It was nearly two hours into the first Republican primary debate before any of the eight contenders on stage uttered the word “woke.”
Toward the end of the Fox News event, former South Carolina Governor Nikki Haley was the first to say it, during a segment about whether candidates would shut down the Department of Education and whether trans athletes playing sports is “the women’s issue of our time”: “We can talk about all these things and there’s a lot of crazy woke things happening in schools, but we’ve got to get these kids reading,” she said. She argued for classroom transparency and vocational education without explaining what the “woke things” are or why they are threatening.
The silence on what has been a rallying call for some Republicans, many of whom were on the stage, was notable, and adds to a growing body of evidence that Republican attacks on schools and curriculum may not be resonating, even with their own voters.
Florida Gov. Ron DeSantis, the candidate who has fashioned himself the champion of the so-called “war on woke,” didn’t even mention the word, though he complained briefly about educational indoctrination and mentioned that he eliminated “critical race theory” and “gender ideology” from Florida’s K-12 schools.

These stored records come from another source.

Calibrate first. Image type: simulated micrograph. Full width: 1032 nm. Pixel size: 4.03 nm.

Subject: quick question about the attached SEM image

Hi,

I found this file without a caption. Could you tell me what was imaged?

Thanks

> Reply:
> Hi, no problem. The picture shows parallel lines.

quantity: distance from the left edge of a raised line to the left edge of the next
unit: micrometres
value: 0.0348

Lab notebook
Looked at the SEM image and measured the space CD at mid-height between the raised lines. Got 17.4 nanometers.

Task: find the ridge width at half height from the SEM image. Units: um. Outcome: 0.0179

Republicans have been waging a “war on wokeness” since Donald Trump took office, even though it had not yet been assigned that name. Recent polls show, however, that Republican voters don’t care much for it. A July New York Times and Siena College poll of Republican voters conducted nationally found that candidates wouldn’t necessarily gain support for simply focusing on quashing “wokeness,” or left-wing ideology, in schools, corporations, or culture at large. Instead, they were more interested in candidates who focused on the economy or on “law and order.” Perhaps Republicans got the message and pivoted away from the term just in time for the debate.